Socrates: But what kind of disagreement, my friend, causes hatred and anger? Let us look at the matter thus. If you and I were to disagree as to whether one number were more than another, would that make us angry and enemies? Should we not settle such a dispute at once by counting?

Euthyphro: Of course.

Socrates: And if we were to disagree as to the relative size of two things, we should measure them and put an end to the disagreement at once, should we not?

Euthyphro: Yes.

Socrates: And should we not settle a question about the relative weight of two things by weighing them?

Euthyphro: Of course.

Socrates: Then what is the question which would make us angry and enemies if we disagreed about it, and could not come to a settlement? Perhaps you have not an answer ready; but listen to mine. Is it not the question of the just and unjust, of the honorable and the dishonorable, of the good and the bad? Is it not questions about these matters which make you and me and everyone else quarrel, when we do quarrel, if we differ about them and can reach no satisfactory agreement?


Socrates’ point is not that morality is relativistic. Rather, it is that entering moral judgment and engaging in moral conversation are, or can be, fraught matters. They involve particular kinds of risks and burdens — as all passionate exchange involves risks and burdens. Risks of provoking emotion, anger in particular, and of allowing anger or confusion to cloud one’s vision. Risks of succumbing to, and of letting oneself resort to, modes of persuasion that do violence in one way or another — through bullying, manipulation, or propaganda. Risks, especially, of moralizing — arrogance and parochialism and the rest. These risks, and the responsibilities that they usher in, are internal to the conditions of ordinary moral judgment and conversation. And the temptation to take on the mantle of moral relativism comes, I’m suggesting, in part from anxiety about these risks. Anxiety about the fact that there is no protecting against these risks once and for all leads us to transform this fact into a theoretical problem about the absence of an independent standard — the absence of an absolute point of view, a view from nowhere — in morality. Thus do philosophical intellectualizations sometimes serve as escapes from the pressures of ordinary life.

Stephanie Beardman, "Tolerance and Moral Relativism"

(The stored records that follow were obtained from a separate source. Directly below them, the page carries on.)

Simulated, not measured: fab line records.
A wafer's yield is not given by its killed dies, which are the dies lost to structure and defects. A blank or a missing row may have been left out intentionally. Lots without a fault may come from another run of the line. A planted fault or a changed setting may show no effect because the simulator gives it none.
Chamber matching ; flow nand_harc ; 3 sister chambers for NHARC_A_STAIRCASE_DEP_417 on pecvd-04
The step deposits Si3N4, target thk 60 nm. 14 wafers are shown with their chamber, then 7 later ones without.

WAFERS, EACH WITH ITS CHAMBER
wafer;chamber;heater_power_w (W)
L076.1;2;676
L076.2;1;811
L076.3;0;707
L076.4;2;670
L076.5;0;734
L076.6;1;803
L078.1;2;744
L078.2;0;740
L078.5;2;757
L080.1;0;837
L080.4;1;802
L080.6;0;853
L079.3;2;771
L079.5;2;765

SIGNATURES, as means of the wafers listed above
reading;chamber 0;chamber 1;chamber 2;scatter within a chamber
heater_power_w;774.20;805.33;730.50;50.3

Guliani and Bush and many figures in the media have linked the condemnation of evil with the condemnation of relativism. Of course these people know that the planners of the September 11th attacks are not themselves relativists. Far from it. In fact, the backbone of Al Qaeda, as with the Taliban regime, is a religious fundamentalism which, ironically, sees America and its government as espousing the most dangerous and vile forms of moral relativism. They share the "if you’re not for us you’re against us" mentality of the Bush administration. Be that as it may, when American leaders warn us not to slip into moral relativism, they mean that we should stay steadfast in our support of America’s response to the attacks. They seem to see any serious reflection, criticism, and attempts to understand the motivations of those who hate us, as an expression of moral relativism. As a form of propaganda, this seems to be working. But as a matter of fact, the propaganda is based on a confusion. The confusion is allowed such a large voice in the media because it persists in the minds of many Americans. Relativism, it is thought, is necessary for tolerance and respect of others’ values. And, it is thought, this is not a time for tolerance. But, in fact, relativism does not guarantee tolerance, and tolerance does not require relativism, as Katalin Makkai explained.

According to one formulation of ethical relativism, whether a person’s actions are right or wrong is determined by the ethical standards of that person’s society. Regardless of whether this is correct or incorrect, nothing follows from it about whether we should tolerate or condone or allow these actions, or about whether we can judge them.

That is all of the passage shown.